Warhol Reality Bytes at MoMA
According to Andy Warhol, everyone will be famous for 15 minutes. Hardly anyone in his retinue, however, proved able to withstand the scrutiny of the movie camera he began using in 1963. When Warhol picked up a 16mm Bolex, he continued the photographic experiments he began by using photo booth portraits of the people who inhabited his studio.
For the movies, each of his subjects received pretty much the same instructions: Be still and don’t blink - for the duration of a roll of film, which was three minutes. While most people have a sense of self that allows them to strike a pose while making an entrance, or to get the attention of a stranger - or to maintain a look from one frame to the next before a still camera - Warhol’s experimental films, which he called Screen Tests, show that the guise usually crumbles in a surprisingly short time. His title couldn’t have been more apt; although his subjects were not being filmed to see how they might perform in a future project, everyone's ego was severely tested.

Left to right: Installation view; photo: Scott Rudd, courtesy the Museum of Modern Art. Andy Warhol. Kiss (1963-64), courtesy The Andy Warhol Museum. Andy Warhol. Screen Test: Lou Reed (1966), courtesy The Andy Warhol Museum.
Twelve Screen Tests were selected for an exhibition opening this Sunday at the Museum of Modern Art, and are projected on the gallery walls at large scale and within frames, some measuring seven feet by nine feet. The Screen Tests were filmed at the standard speed of 24 frames per second (fps) but were always intended to be projected at 16 fps. This results in a slow, dreamy, fluidity that borders on the surreal, and which prompted Warhol’s subjects to call his films, “Stillies,” a term that has stuck. Another result is that each three-minute take had a duration of four minutes when projected.

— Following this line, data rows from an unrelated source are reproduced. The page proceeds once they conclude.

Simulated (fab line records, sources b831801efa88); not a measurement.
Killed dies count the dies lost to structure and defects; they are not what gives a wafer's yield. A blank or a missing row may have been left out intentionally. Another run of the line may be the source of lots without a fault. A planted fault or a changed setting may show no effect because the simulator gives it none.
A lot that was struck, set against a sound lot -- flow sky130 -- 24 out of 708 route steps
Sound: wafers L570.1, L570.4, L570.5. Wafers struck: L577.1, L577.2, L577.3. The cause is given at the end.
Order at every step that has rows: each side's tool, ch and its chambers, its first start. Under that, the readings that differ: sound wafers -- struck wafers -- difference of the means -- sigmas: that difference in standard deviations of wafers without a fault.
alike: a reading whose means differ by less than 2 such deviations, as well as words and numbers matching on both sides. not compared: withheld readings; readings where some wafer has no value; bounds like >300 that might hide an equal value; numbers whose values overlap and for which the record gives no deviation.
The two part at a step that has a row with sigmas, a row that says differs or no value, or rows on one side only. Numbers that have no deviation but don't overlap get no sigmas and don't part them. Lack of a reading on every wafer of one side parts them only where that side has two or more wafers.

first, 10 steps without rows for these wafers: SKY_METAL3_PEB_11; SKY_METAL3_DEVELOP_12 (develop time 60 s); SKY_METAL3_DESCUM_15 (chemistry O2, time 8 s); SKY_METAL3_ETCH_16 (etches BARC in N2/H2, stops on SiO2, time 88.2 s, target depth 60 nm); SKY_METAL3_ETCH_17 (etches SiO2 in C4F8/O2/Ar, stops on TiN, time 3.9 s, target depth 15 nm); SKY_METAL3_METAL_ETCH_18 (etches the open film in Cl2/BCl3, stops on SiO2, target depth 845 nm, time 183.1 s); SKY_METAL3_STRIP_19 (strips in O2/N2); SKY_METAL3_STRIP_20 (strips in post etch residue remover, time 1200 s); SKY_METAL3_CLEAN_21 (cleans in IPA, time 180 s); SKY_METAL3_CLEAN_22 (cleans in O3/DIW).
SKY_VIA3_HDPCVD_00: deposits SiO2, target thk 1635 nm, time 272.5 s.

In addition to the Screen Tests, Kiss, a 54-minute montage of couples kissing, is projected in a 50-seat movie theater created especially for the exhibition. Utterly mesmerizing, Kiss shoots down what was the prevailing notion of Hollywood glamour at the time it was created.
Andy Warhol: Motion Pictures, opens Sunday, December 19th and continues through March 21, 2011. MoMA invites everyone to create their own Screen Tests and contribute them to the museum’s multimedia website. Museum of Modern Art, 11 West 53rd Street, NY, NY.